One good day is all we need. It drives us; it feeds us. But what about those other days? The ones when you wish you never left your bed. The ones when you find yourself in pajamas at 5 o'clock. The ones you replay through your head and wish you could do over. The ones that make you cry. It honestly never occurred to us to use this blog to write about those.
We're very lucky Crazy Reading Ladies. We've had far more stellar days together, celebrating kids and books and authors, than most anyone. We have the best jobs on the planet; we have each other. Not a month goes by that we don't stop and say, "How did this happen?" We are optimistic people who spend an incredible amount of time celebrating good.
We're not perfect. We know that, but we need to be honest: it ain't all sunshine and lollipops. Some days we know we could be better.
Well, we have a story about one of those days.
But the truth is that we tried. We thought on our feet and changed the game - omitting one piece entirely and changing the objective of another. We tried. We planned well, but it wasn't good enough. We knew right away why it flopped - everyone wasn't engaged at the same time. It's an easy fix, really. We should just chalk it up to a lesson learned: some days our best isn't good enough.
It's not easy. Just like our students, we have a tendency to catastrophize: did this ruin them for life? Will they come back? What if we lost them for next year? We admit we allowed those thoughts to swim through our head - we even verbalized them - until we saw the pictures.
Sometimes we must take a less-than-stellar afternoon and do what we ask our students to do: look at what we did right. We pulled off an after-school activity on Friday of a long weekend with an eclectic mix of kids. A few hundred kids. We said we would do it and we did it. We had colleagues show up to help. We planned from our hearts. We put in time and effort and energy. We didn't do it half-way, it just wasn't what we thought it would be. And that's okay. Some days are like that.

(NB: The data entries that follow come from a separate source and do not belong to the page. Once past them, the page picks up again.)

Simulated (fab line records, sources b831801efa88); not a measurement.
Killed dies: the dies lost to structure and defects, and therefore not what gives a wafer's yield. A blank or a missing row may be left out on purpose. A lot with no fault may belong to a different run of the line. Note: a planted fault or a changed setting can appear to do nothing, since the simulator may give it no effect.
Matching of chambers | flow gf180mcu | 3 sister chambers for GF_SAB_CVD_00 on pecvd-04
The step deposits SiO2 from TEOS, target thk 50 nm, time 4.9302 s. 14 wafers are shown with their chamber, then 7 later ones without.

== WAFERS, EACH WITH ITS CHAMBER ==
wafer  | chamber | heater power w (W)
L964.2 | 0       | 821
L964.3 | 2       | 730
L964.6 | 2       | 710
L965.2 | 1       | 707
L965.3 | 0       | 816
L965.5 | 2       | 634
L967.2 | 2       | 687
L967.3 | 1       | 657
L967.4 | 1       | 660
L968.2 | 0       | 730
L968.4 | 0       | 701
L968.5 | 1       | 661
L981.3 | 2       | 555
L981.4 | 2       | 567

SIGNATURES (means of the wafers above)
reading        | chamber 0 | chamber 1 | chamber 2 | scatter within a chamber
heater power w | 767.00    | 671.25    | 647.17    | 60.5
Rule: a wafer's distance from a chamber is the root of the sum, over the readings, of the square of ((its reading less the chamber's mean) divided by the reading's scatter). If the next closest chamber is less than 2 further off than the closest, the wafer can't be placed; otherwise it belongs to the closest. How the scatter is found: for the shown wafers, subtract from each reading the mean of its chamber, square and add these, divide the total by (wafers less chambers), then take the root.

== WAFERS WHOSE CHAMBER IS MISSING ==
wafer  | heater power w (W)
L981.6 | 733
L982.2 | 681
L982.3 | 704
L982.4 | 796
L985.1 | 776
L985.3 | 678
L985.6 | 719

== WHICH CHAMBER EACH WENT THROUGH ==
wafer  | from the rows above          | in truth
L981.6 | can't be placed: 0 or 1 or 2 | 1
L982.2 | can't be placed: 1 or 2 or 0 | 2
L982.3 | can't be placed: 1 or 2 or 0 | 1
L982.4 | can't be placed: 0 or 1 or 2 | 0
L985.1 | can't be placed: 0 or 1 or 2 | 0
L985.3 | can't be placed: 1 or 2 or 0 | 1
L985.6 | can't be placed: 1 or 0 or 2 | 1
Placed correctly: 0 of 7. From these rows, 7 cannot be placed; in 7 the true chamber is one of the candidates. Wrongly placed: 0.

And some days you see a child who has never attended and after-school activity show up and find her place.
Some days you hear kids shouting numbers in Lithuanian to welcome their teammates.
Some days you see 7th-grade boys laughing hysterically as they scoop colorful plastic spheres into laundry baskets.
Some days you hear kids quoting a book they read four months earlier.
Some days you look up and see your best friend in a matching t-shirt.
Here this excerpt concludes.